[rt-devel] Severe Memory Leak

Simon Talbot simont at nse.co.uk
Wed Sep 24 13:04:08 EDT 2003


One additional thing I have just noticed is that the system seems to be
accumulating lots of MySQL connections, rather than re-using
connections.   This could certainly be contributing to the problems ?

In answer to your other questions, it is modperl_1

>Also, what modperl_1?
Modperl-1.28

>I'd be curious to hear if you can reproduce this with RT's fastcgi
handler.
Will happily try this if necessary


>Does constant reload of other pages trigger the same apparent leak?
The worst offender is the Support at a glance, but other pages do
exhibit similar behaviour

>In the meantime, why don't you tune-down the max # of clients that a
process serves before being recycled? 
>That should free up memory that's being leaked until we get to the
bottom of what's going on.

Good suggestion for a workaround, thanks

Simon


-----Original Message-----
From: Jesse Vincent [mailto:jesse at bestpractical.com] 
Sent: 24 September 2003 17:50
To: Simon Talbot
Cc: rt-devel at lists.fsck.com
Subject: Re: [rt-devel] Severe Memory Leak


On Wed, Sep 24, 2003 at 05:33:39PM +0100, Simon Talbot wrote:
> I am experiencing quite a severe memory leak with RT. We have the 
> latest version of RT (3.0.5) and the Latest RTFM (2.0.0RC4) installed 
> on an Apache Server version 1.3.27 with ModPerl1.
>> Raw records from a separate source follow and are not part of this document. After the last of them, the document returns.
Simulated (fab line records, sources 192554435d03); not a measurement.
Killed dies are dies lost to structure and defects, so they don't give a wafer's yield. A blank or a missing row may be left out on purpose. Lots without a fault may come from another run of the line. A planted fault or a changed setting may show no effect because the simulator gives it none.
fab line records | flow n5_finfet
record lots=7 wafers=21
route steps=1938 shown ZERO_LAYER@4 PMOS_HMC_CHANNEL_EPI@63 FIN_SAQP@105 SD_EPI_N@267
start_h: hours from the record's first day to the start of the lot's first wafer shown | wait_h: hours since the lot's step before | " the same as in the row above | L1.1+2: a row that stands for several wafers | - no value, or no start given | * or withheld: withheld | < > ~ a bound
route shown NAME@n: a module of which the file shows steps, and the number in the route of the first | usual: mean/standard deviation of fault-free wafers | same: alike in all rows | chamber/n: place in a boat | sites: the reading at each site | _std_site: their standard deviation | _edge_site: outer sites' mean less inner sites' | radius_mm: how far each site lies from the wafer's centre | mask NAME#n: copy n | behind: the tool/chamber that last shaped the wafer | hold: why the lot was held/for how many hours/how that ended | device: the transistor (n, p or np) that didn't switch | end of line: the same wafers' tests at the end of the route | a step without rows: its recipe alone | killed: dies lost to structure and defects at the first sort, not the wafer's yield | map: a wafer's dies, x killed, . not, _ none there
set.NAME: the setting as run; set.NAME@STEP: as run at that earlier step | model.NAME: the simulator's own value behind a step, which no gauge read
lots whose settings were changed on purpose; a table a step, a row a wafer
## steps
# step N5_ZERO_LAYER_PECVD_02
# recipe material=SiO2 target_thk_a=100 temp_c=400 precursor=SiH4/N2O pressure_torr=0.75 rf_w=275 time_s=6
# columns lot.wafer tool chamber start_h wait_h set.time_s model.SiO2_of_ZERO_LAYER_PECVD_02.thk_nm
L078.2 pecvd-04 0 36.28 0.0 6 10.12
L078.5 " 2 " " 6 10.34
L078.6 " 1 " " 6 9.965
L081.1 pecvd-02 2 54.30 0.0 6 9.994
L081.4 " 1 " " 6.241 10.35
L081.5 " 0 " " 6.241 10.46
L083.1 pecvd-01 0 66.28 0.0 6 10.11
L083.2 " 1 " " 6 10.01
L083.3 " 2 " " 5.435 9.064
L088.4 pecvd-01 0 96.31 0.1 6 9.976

I'd be curious to hear if you can reproduce this with RT's fastcgi
handler. (Just so we can try to isolate the issue.)

Also, what modperl_1?

> The system is lightly loaded with perhaps 50 tickets in total. If a 
> browser is left with 'Support at a glance' page showing, and auto 
> refresh set to every 2 minutes, the system leaks memory every refresh 
> -- anywhere between 100 bytes and 4 or 5k per refresh.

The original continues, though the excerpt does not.